Quinn and Hilmer: The Approach to Strategic Outsourcing

Published August 3, 2018

There’s outsourcing and then there’s strategic outsourcing. The distinction between the two seems obvious today but professors James Brian Quinn and Frederick G. Hilmer did groundbreaking work that identified and evaluated the core competencies that go into strategic outsourcing decisions in the early 1990s. Their findings are still practical today almost 20 years later. 
 
Quinn and Hilmer collaborated on an article published by MIT Sloan Management Review that outlined two strategic approaches. Their research found that “when properly combined, [strategic outsourcing] allow[s] managers to leverage their companies’ skills and resources well beyond levels available with other strategies.” 
 
The two approaches outlined in the article are as follows:
  • Concentrate the firm’s own resources on a set of “core competencies” where it can achieve definable preeminence and provide unique value for customers.

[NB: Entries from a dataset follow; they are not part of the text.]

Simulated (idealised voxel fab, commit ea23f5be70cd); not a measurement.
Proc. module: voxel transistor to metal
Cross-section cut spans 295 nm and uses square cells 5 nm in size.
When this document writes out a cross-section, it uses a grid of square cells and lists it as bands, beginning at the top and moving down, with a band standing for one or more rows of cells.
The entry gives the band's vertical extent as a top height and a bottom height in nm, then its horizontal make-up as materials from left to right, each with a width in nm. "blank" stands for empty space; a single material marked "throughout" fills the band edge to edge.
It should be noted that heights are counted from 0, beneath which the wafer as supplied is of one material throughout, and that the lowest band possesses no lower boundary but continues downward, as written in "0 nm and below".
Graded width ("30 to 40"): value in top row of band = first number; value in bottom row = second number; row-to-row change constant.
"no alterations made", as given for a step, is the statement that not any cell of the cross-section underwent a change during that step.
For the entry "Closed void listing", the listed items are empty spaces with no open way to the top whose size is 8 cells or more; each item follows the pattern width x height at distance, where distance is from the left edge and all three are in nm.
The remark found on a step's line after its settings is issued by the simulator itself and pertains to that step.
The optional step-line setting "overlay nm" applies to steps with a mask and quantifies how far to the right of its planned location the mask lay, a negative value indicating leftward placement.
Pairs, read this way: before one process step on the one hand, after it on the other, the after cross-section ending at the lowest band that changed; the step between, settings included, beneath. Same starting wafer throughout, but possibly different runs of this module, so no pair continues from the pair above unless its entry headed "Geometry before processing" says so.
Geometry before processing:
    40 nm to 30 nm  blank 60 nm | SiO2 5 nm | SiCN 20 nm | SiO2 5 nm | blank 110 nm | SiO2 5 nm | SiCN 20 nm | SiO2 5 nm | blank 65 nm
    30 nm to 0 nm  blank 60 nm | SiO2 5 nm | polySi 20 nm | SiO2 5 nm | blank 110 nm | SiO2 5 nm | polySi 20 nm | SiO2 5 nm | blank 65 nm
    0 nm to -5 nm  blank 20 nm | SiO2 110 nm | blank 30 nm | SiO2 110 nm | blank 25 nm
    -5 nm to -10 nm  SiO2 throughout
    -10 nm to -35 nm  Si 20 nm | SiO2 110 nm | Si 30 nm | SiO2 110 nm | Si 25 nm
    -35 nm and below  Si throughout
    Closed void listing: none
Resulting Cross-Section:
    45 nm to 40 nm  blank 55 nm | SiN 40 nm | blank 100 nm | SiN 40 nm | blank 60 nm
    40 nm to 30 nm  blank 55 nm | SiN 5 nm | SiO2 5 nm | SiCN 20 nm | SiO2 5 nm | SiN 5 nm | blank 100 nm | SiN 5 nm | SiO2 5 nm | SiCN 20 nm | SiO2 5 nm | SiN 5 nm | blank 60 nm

  • Strategically outsource other activities — including many traditionally considered integral to any company — for which the firm has neither a critical strategic need nor special capabilities.
 
These ideas were considered new at the time but had actually been examined in academic research for many years. They became part of the modern outsourcing playbook, which lead to the concepts of collaborative sourcing and relational contracting based on organizations’ most strategic relationships.
 
Quinn, who passed away in 2013, was professor of Business Administration in The Amos Tuck School of Business Administration at Dartmouth College; Hilmer was the President and eighth Vice-Chancellor of the University of New South Wales.
 
They noted that when thinking about what “core” means, “the concept requires that managers think much more carefully about which of the firm’s activities really do— or could—create unique value and which activities managers could more effectively buy externally.”
 
Their study of successful (and unsuccessful) corporate examples showed that effective outsourcing applied the following concepts:
  • Skill or knowledge sets, not products or functions. “Executives need to look beyond the company’s products to the intellectual skills or management systems that actually create a maintainable competitive edge.”
  • Flexible, long-term platforms — capable of adaptation or evolution. “Too many companies try to focus on the narrow areas where they currently excel, usually on some product-oriented skills.”
  • Unique sources of leverage in the value chain. “Effective strategies seek out places where there are market imperfections or knowledge gaps that the company is uniquely qualified to fill and where investments in intellectual resources can be highly leveraged.”
  • Areas where the company can dominate. “Companies consistently make more money than their competitors only if they can perform some activities — which are important to customers — more effectively than anyone else.”
  • Elements important to customers in the long run. “At least one of the firm’s core competencies should normally relate directly to understanding and serving its customers.”
  • Embedded in the organization’s systems. “Maintainable competencies cannot depend on one or two talented stars…whose departure could destroy a company’s success. Instead the firm must convert these into a corporate reputation or culture that outlives the stars.”
 
They concluded that companies could substantially leverage their resources through strategic outsourcing by “(1) developing a few well-selected core competencies of significance to customers and in which the company can be best-in-world; (2) focusing investment and management attention on them; and (3) strategically outsourcing many other activities where it cannot be or need not be best.”
 
They acknowledged there are always some inherent risks in outsourcing, but then there are also risks and costs of insourcing. “When approached within a genuinely strategic framework, using the variety of outsourcing options available and analyzing the strategic issues developed here, companies can overcome many of the costs and risks.”
 
Quinn’s and Hilmer’s insights into strategic outsourcing resonate strongly today, making the value of outsourcing clear, if it is done the right way through collaboration, trust and shared values.